The American Symphony Orchestra deserve immense credit for their courage in taking a frontline role in bringing live music back to New York at such a perilous historical moment. Likewise, the programmers at Bryant Park deserve just as much of a shout for giving musicians a space to perform when indoor spots have been ruled off-limits by Il Duce up in Albany. Concert-starved audiences whose daytime hours are free can catch an ongoing series of solo performances on the park’s electric piano at half past noon on frequent weekdays.

Monday night’s performance featured a string quartet of violinists Cyrus Beroukhim andRichard Rood, violist William Frampton and cellist Alberto Parrini playing a fascinating and entertaining mix of obscure and standard repertoire. Crowds have become immune to rote homilies like “You’re such a lovely audience, we’d like to take you home with us.” But when Frampton unselfconsciously gushed about how much of a pleasure it was to finally be able to play concerts again, there was no doubting his sincerity.

With full-on vibrato, they opened with an unabashedly Romantic rendition of Nino Rota’s Love Theme from the film Romeo and Juliet, and brought the concert full circle with the encore, Gabriel’s Oboe, by Ennio Morricone. In between, they confidently and vividly tackled three completely different but equally engaging pieces.

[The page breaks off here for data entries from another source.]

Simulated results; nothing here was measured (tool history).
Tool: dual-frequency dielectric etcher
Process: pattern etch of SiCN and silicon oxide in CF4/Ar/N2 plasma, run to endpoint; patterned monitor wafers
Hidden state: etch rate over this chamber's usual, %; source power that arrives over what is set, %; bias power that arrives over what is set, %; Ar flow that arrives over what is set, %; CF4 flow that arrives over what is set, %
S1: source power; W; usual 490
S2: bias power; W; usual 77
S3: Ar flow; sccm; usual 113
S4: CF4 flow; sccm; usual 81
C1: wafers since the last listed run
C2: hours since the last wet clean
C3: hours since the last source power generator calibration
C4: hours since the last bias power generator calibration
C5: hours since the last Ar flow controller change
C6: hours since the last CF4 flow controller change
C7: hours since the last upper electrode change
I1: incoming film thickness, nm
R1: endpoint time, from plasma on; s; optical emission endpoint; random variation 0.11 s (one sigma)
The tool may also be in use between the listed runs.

The first was Nino Rota’s lone string quartet, in three movements – considering the demands on his creativity as a film composer, it’s no surprise that there isn’t a fourth. From the initial movement’s soaring, lively, anthemic opening-credits energy,  the quartet turned in a robust, dynamic interpretation – more than a little cabin fever may have been exorcised at this show. The contrasts between the meticulously calm, baroque-tinged rondo and rise to a bracingly insistent minor-key coda in the second movement were striking, as the visceral triumph of the conclusion.

The group worked a spring-loaded, dynamically-charged intensity in the opening and closing movements of Samuel Barber’s String Quartet, Op. 11, its centerpiece being an even more dynamic, gossamer interpretation of the iconic Appassionate For Strings. Hearing that often whispery, achingly crescendoing movement – often played as a stand-alone piece – in the context of a greater whole was revelatory, especially when the quartet threw caution to the wind and reveled in the rise to the payoff at the end.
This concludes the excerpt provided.